The Repub primary season this week received a much needed jolt of energy, with the Nevada GOP debate from Tuesday night. The remaining Repub presidential contenders became more combative, as talk of tax reform policy took center stage.
The recent surge in popularity of Herman Cain has focused attention on the sine qua non of his campaign platform: the "9-9-9 Plan," which I discussed in a blog post from last week. Cain's plan, while certainly imperfect and highly contentious, has placed discussions of Federal taxation at the front of this campaign season. Each of the remaining candidates has been compelled to respond to Cain's plan and, in some cases, offer solutions of their own.

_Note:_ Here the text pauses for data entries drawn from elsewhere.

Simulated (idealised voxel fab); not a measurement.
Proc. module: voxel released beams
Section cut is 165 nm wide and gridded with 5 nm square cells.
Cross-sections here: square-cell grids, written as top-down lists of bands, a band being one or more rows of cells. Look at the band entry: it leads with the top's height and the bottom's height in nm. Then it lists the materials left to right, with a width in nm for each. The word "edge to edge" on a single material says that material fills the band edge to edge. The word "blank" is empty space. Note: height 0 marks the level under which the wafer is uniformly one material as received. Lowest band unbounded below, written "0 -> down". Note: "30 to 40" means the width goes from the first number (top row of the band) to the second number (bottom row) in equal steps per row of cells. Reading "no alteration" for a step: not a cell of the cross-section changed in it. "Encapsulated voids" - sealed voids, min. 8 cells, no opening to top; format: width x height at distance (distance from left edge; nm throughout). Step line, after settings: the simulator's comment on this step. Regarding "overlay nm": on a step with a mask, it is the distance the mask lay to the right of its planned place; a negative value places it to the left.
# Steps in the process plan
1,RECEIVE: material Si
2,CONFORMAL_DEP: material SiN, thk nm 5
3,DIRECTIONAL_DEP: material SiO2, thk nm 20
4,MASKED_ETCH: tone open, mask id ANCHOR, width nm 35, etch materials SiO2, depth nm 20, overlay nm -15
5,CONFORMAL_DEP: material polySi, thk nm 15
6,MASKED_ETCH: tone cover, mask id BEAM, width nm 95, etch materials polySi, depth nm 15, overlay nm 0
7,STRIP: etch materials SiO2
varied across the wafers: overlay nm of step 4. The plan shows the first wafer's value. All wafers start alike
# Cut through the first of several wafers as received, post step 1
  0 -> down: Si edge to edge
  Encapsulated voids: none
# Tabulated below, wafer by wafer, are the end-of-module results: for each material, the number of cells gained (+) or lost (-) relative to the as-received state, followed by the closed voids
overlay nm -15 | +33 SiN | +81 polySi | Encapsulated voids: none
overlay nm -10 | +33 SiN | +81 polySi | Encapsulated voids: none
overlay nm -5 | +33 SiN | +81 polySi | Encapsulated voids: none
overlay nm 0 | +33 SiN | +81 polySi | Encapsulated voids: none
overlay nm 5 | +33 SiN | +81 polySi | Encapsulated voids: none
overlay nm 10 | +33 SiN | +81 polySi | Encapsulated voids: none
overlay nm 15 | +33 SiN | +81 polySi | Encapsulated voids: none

Candidate Michelle Bachmann, joined Santorum, Perry, Paul, and Romney, in directly criticizing Cain's proposal; the former Speaker of the House, Newt Gingrich, offered a rather tepid criticism that really focused on his desire to reduce, or extirpate, specific taxes: a zero percent capital gains tax, for example. Cain was afforded the opportunity to respond to each one of the criticisms (which he did), largely referencing a study of "9-9-9", completed by Fiscal Associates, that's on his site. Gingrich made the rather sobering point that "9-9-9" is not as simple as it sounds--there are myriad complexities worthy of prolonged assessment. Among Cain's interesting responses was "apples and oranges," an attempt to dismiss Perry's criticisms of "9-9-9." Surely the God Father of Godfather's Pizza could've devised a more creative, and politically beneficial, retort. Or ... maybe not.
BTW: How about focusing on Paul's proposal? His criticism of "9-9-9" is sound: it's a regressive tax. Dangerous and sinister. Enough said.
On a related note: I love how both Cain and Romney utilized the intro time allotted to emphasize how they spent long (and distinguished) careers in the business sector. Smart and politically useful.
Considerable attention was also given to Mitt Romney, who has been cruising in a comfortable spot on the media's designated "top tier." Specifically, Santorum--whose campaign is trying desperately to avoid the abyss--hurled a specific, albeit common, charge at Romney, challenging the latter's purported willingness to dismantle Obamacare: "your plan was the basis for Obamacare." This led to a memorable, and quite humorous (well, humorous for political pundits), exchange. Moderator Anderson Cooper tried intervening without much success. Romney's response did manage to elicit positive (and powerful) feedback from the audience.
Gingrich, to his credit, honed in on a fundamental distinction: top-down solutions vs. bottom-up solutions. Romney's health care reform in Massachusetts (call it what you will) was, rhetoric aside, a top-down, government imposed measure. We should not be quick to say that societal/economic problems are only solvable through the heavy hand of government. Top-down solutions impose unnecessary costs and have odious unintended consequences. Let us avoid them. And, to be expected, Romney responded to Gingrich's commentary on Romney's health care reform, which resulted in another memorable exchange.
Ron Paul opportunity: There are seven candidates in the GOP field and only one of them is a doctor; on health care reform, let us hear from Dr. Paul. Now there is a novel idea.
The debate was memorable, as the Biblical maxim of "turn the other cheek" yielded to "an eye for an eye."